FOR one former Beijing policeman, memories of the 1989 Tiananmen Square protests that crescendoed to the brutal military crackdown are still sharp: standing, arms interlocked with other police, staring down student demonstrators, using weapons for the first time, and mounting machine guns on police station roofs out of fear of attack.
''If I were in the position of the government, I would have done the exact same thing,'' says the former officer about the Army's massacre of unarmed students and citizens on June 3 and 4.
Six years after being ordered to turn on their own citizens, China's security forces -- the People's Liberation Army, the paramilitary People's Armed Police (PAP), and the Public Security Bureau or police -- are as troubled and uneasy as the society they are pledged to preserve.
Still, in a moment of reflection, the former cop wonders about the fate of the student leaders and dissidents who fled China in the aftermath, especially Fang Lizhi, the astrophysicist who took refuge in the US Embassy and was later allowed to seek exile in the United States.
''He was so outspoken and brave to tell the truth,'' the 15-year police veteran, who resigned last year, says with admiration.

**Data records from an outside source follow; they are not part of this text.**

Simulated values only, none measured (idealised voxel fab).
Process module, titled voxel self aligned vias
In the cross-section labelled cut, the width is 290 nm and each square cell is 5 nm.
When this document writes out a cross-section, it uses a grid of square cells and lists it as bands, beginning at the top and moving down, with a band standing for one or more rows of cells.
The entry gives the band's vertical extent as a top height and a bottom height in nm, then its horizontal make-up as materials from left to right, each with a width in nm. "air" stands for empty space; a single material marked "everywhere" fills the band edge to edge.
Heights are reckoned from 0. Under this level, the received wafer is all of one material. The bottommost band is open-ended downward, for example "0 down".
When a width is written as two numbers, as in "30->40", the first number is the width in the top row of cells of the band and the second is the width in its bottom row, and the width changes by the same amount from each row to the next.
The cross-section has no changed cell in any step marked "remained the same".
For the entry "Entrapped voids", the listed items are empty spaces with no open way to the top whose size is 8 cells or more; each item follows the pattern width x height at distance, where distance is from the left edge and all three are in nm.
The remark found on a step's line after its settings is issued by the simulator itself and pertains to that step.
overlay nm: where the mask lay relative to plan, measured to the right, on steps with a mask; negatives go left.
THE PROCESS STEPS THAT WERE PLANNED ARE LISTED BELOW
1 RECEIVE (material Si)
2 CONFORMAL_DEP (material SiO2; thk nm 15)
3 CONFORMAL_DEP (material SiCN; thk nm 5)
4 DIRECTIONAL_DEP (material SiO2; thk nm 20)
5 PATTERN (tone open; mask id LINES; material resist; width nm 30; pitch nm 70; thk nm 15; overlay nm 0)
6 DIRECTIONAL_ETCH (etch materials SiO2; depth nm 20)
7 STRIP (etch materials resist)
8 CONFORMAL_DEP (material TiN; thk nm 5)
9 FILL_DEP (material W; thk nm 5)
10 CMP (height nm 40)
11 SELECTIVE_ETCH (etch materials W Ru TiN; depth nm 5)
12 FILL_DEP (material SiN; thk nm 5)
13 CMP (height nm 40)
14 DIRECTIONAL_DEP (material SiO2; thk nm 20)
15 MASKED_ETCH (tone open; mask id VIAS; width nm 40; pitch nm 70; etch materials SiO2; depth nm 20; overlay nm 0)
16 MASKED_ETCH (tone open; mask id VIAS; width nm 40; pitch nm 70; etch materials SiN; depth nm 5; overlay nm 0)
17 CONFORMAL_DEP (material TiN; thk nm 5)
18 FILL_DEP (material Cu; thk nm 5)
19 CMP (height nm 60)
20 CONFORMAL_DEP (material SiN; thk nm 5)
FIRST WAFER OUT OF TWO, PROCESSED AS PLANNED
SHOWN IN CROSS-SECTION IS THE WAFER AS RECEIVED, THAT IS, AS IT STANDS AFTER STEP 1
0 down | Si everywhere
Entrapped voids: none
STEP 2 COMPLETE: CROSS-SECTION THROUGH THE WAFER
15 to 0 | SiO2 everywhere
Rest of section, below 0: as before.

The police in China today are in a quandary. Official corruption in China has become so pervasive, it has vitiated police relations with communities and darkened the daily lives of many Chinese. Increasingly, press reports claim, the Army is thrust into situations at odds with the police and is often needed to intervene in disputes between civilians and local police.
As the ruling Communists wrestle over succession to ailing leader Deng Xiaoping, the military, paramilitary, and secret police are poised as key powerbrokers in the struggle and divided by loyalties to rival politicians. At the same time, crime is overwhelming cities and rural areas and demoralizing and sweeping police into gambling, prostitution, and drugs.